The code posted in Howard's answer is a draft (based on the draft posted in the question). Howard's answer helped resolving a confusing issue with the virtual base class std::ios: the base class needs to be default constructed when moving a derived stream as the std::ios portion of a stream will explicitly be moved by the std::ostream move constructor using std::ios::move(). This answer merely fills in the missing bits.

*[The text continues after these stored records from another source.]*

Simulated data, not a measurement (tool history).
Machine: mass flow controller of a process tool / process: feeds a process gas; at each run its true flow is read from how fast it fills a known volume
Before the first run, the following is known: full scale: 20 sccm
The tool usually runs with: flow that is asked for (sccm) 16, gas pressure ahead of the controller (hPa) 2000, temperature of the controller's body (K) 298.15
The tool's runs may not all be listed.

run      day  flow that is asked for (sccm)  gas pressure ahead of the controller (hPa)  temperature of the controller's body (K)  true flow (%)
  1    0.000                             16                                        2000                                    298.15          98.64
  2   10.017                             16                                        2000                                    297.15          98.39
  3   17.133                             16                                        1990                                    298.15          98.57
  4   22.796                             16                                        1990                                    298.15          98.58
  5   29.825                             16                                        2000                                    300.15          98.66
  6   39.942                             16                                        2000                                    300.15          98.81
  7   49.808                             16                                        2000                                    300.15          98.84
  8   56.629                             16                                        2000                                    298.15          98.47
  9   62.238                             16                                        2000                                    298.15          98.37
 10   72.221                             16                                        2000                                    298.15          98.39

The implementation below maintains a pointer to a stream buffer which normally expected to live on the heap and will be released upon destruction with the help of std::unique_ptr<...>. As it may be desirable to return an std::omstream the stream buffer of a long-lived stream, e.g., std::cout, the std::unique_ptr<...> is set up to use a deleter which may do nothing if the omstream doesn't own the stream buffer.

#include <ostream>
#include <memory>
#include <utility>

template <typename cT, typename Traits = std::char_traits<cT>>
class basic_omstream
    : public std::basic_ostream<cT, Traits>
{
    using deleter = void (*)(std::basic_streambuf<cT, Traits>*);

    static void delete_sbuf(std::basic_streambuf<cT, Traits>* sbuf) {
        delete sbuf;
    }
    static void ignore_sbuf(std::basic_streambuf<cT, Traits>*) {
    }
    std::unique_ptr<std::basic_streambuf<cT, Traits>, deleter> m_sbuf;
public:
    basic_omstream()
        : std::basic_ios<cT, Traits>()
        , std::basic_ostream<cT, Traits>(nullptr)
        , m_sbuf(nullptr, &ignore_sbuf) {
    }
    basic_omstream(std::basic_streambuf<cT, Traits>* sbuf,
                   bool owns_streambuf)
        : std::basic_ios<cT, Traits>()
        , std::basic_ostream<cT, Traits>(sbuf)
        , m_sbuf(sbuf, owns_streambuf? &delete_sbuf: &ignore_sbuf) {
        this->set_rdbuf(this->m_sbuf.get());
    }
    basic_omstream(basic_omstream&& other)
        : std::basic_ios<cT, Traits>() // default construct ios!
        , std::basic_ostream<cT, Traits>(std::move(other))
        , m_sbuf(std::move(other.m_sbuf)) {
        this->set_rdbuf(this->m_sbuf.get());
    }
    basic_omstream& operator=(basic_omstream&& other) {
        this->std::basic_ostream<cT, Traits>::swap(other);
        this->m_sbuf.swap(other.m_sbuf);
        this->set_rdbuf(this->m_sbuf.get());
        return *this;
    }
};

typedef basic_omstream<char>    omstream;
typedef basic_omstream<wchar_t> womstream;

Using an std::ofstream or an std::ostringstream to initialize an omstream doesn't work unless the corresponding stream outlives the omstream. In general a corresponding stream buffer will be allocated. The class omstream could, e.g., be used like in the code below which create a stream based on an URI given to a suitable factory function:

#include <iostream>
#include <sstream>
#include <fstream>

omstream make_stream(std::string const& uri) {
    if (uri == "stream://stdout") {
        return omstream(std::cout.rdbuf(), false);
    }
    else if (uri == "stream://stdlog") {
        return omstream(std::clog.rdbuf(), false);
    }
    else if (uri == "stream://stderr") {
        return omstream(std::cerr.rdbuf(), false);
    }
    else if (uri.substr(0, 8) == "file:///") {
        std::unique_ptr<std::filebuf> fbuf(new std::filebuf);
        fbuf->open(uri.substr(8), std::ios_base::out);
        return omstream(fbuf.release(), true);
    }
    else if (uri.substr(0, 9) == "string://") {
        return omstream(new std::stringbuf(uri.substr(9)), true);
    }
    throw std::runtime_error("unknown URI: '" + uri + "'");
}

int main(int ac, char* av[])
{
    omstream out{ make_stream(ac == 2? av[1]: "stream://stdout") };
    out << "hello, world\n";
}

If there are other stream buffers available which could be constructed from a URI, these could be added to the make_stream() function.